The verdict is out, and it's split. Some people say it's OK to text message clients, while others say, "no way!"
Here's the correct answer! Text away, but GET PERMISSION FIRST. In an initial meeting with a client, you should find out which methods of communication your client prefers.
Some will prefer text messages, while others will let you know that texts are a "no-no." Now should your client indicate he or she prefers receiving texts, we offer the following suggestions:
- Do preface a text with an introductory statement such as, "This is [your name], your [state professional relationship]."
- Do not assume the client has stored your information in his or her phone.
- Do not include an auto signature with each text. Though they serve as identifiers, they get annoying, as phone and PDA screens are only so big.
- Never return a client's call with a text. If the client wanted to text, he or she would've texted you first. A call placed deserves a call returned!
- Do not use texting shorthand. We've all seen the commercial, "I-D-K, My BFF, Jill." While your girlfriends may understand shorthand, don't assume your clients will. Also, don't use slang, and do use proper punctuation when texting a client.
- Do send text messages that are short and concise. If a text message extends beyond three or four sentences or will require a client to respond more than three or four times, do not text. Instead call or send an e-mail.

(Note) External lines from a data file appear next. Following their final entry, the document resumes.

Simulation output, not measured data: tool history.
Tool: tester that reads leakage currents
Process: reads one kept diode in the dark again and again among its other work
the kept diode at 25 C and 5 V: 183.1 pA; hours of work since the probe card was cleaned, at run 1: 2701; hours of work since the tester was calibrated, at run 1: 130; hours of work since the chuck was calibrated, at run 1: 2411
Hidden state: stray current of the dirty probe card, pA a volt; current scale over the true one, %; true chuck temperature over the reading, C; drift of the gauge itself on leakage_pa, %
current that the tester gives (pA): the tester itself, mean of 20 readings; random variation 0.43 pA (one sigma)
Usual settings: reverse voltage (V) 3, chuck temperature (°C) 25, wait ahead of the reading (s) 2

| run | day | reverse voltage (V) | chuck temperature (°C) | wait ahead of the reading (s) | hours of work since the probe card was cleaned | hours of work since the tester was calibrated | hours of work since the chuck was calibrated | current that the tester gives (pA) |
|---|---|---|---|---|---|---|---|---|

- Do indicate when you are finished communicating via text. You can simply say something like, "Feel free to contact me if you have any questions," "Have a great day," or "I'll let you know if I learn anything else."
Remember, texting may seem like the most efficient method of communication, but it is important to meet clients' needs and expectations in the best way for them. Thus, get permission to text first, and then follow our guidelines to ensure that your text-habits don't turn your clients off!